Monday, December 27, 2010
Sunday, December 5, 2010
Travel is Broadening
We succumbed to the lure of the Caribbean cruise, and spent a week on a ship to celebrate our 30th anniversary later this month.
I felt the facility left something to be desired (none too clean and almost every piece of upholstery needed redoing; food was mediocre) but I enjoyed the ports of call.
It is very clear to me why people in Central America and Mexico want to live in America illegally. Even the worst slum I have seen in this country hardly compares to a lot of the living conditions in Belize. We saw some Mayan ruins there, and to get there took a long bus ride on a narrow, very bumpy road. There were a few nice homes, but most people lived in corrugated iron shacks with no window glass. The area near the docks was okay, but again, nothing compared to Florida or California, or even Cozumel, Mexico.
Guatemala is a beautiful country, but again people lived in relative squalor. There are no true sand beaches there that I saw, but it is very green and hilly. They have a great shipping industry, too, so I hope the commerce there will eventually raise the standard of living.
The Americans on the cruise were very obese. It was amazing--I have never been around so many fat people at once in my life. It was possible to eat very healthfully on the cruise, but it was also possible to eat a lot of junk--including cheap ice cream, cookies, and bland, tasteless desserts. The best dessert I had was a dish of raspberry sherbet.
There was a lot of hard selling of jewelry and art--and only some of these things were truly worth buying. There were some Picassos and Ertes and even a couple of Peter Max paintings, but a lot of it was very pedestrian, including the Painter of Schmaltz, Thomas Kincaid.
Cozumel was very tourist-trap, but a lot of fun. We had a fantastic lunch at a restaurant called Pancho's Backyard. Best taquitos with guacamole and salsa I've ever had.
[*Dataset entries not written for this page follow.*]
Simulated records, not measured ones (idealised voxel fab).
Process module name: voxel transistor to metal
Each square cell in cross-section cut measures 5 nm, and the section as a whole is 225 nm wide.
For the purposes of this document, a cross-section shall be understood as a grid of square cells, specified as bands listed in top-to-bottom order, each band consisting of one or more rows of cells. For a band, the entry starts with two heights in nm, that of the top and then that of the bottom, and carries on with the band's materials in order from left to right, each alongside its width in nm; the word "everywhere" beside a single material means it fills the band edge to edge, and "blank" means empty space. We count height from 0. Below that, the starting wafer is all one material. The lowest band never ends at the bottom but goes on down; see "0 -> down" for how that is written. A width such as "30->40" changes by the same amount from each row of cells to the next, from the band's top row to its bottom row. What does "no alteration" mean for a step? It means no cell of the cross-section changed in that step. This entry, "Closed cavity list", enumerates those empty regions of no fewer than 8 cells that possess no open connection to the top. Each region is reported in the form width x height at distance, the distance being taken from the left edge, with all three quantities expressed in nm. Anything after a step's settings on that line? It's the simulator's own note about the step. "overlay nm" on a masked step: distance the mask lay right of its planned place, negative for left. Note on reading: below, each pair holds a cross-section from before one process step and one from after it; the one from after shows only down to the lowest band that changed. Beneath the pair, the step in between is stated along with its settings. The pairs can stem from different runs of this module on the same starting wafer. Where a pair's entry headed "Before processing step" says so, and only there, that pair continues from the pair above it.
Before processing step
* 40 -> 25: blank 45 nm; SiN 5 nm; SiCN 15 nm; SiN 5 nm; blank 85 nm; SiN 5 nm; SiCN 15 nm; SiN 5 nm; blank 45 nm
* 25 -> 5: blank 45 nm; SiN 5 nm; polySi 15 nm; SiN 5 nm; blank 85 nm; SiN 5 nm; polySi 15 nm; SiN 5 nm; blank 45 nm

The key lime pie on Key West was surprisingly underwhelming. My own is better!
Wes drank Cokes in every country to compare them. Yes, there is a Coca-Cola bottling company in Belize!
Nice to come home, though. It was fun, diverting and broadening (and we bracketed the trip with trips to the Disney resorts and Downtown Disney, which was, as always, lots of fun) but now it's time to get down to business for Christmas!